Whatever gets said in a press release and what then happens on the marketplace are two different things. Everyone knew exactly what was going to happen and if you didn't, or if you deny this like you are, you're utterly blind.

Provide some examples to show us how false it was, I'd say. The only thing I can distill from your response thus far, is that Nvidia's spin on the FE has worked very well in your case, just like I was pointing out. The fact remains that the FE blower is the bottom of the stack, and putting a premium on the bottom means everything else gets priced higher, that's plain and simple economics.


----------



## Vya Domus (Aug 28, 2017)

Vayra86 said:


> Whatever gets said in a press release and what then happens on the marketplace are two different things. Everyone knew exactly what was going to happen and if you didn't, or if you deny this like you are, you're utterly blind.





Vayra86 said:


> The only thing I can distill from your response thus far, is that Nvidia's spin on the FE has worked very well in your case, just like I was pointing out.

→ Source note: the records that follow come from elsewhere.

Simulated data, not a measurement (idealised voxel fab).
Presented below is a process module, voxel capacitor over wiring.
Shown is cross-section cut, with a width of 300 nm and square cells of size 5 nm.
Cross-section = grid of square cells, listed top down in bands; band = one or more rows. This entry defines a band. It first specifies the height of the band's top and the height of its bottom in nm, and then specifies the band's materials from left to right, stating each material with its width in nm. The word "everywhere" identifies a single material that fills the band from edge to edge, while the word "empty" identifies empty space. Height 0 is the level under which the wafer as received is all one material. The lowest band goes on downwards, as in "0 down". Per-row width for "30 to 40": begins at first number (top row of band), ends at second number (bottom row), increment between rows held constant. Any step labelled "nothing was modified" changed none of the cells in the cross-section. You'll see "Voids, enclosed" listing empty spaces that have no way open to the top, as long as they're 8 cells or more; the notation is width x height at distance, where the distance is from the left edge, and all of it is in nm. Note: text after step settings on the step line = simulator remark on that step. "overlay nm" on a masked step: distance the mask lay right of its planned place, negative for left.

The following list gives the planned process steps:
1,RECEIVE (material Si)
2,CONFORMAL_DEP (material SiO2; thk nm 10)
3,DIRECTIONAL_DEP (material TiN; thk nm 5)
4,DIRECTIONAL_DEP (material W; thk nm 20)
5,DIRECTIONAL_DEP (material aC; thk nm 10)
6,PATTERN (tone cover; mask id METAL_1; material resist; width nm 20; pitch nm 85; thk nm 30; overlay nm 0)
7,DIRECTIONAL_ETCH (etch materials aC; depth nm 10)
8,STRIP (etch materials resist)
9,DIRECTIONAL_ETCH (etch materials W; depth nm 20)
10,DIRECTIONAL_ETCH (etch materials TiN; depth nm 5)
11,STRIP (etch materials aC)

Which goes to show that the average Joe has no idea whats going on most of the time and can be easily influenced.

People only care about these sort of things when they get picked up by the press and turned into hot controversial subjects. This is why I am so annoyed by this whole thing , maybe AMD did in fact had bad intentions with Vega pricing just like Nvidia but the fact that the press only picks on them infuriates me. Selectively calling out on anti consumers practices does more damage than any of these companies could have done by themselves. You are essentially giving someone a pass to rip you off.


----------



## Hood (Aug 28, 2017)

The Vya/Vayra tag team is in rare form today - you two should start your own blog - you could call it "AMD Apologist's Club", or maybe "How about some Whine with that Cheesy GPU".  I'm sure you'd be a big hit since their are thousands just like you, endlessly crying about how life isn't fair.  It's not, you're right about that at least.  Keep trying, though, maybe life will become fair if everyone bitches enough...and maybe AMD will finally make a competitive GPU, though it's long odds against either scenario.  Thanks for the entertainment, AMD, keep it coming.  And thank you, Vya/Vayra, you're always good for a laugh.  Leave Average Joe alone - he can't help it.  Maybe you're Average Joe, if you were, you wouldn't know it, since, as you said, "the average Joe has no idea whats going on most of the time".


----------



## Vya Domus (Aug 28, 2017)

I , too , have to thank you for proving to me once again that you are nothing more than a troll or a very poorly informed individual shrouded by fanboyism , all your comments are completely void of any sort of meaning.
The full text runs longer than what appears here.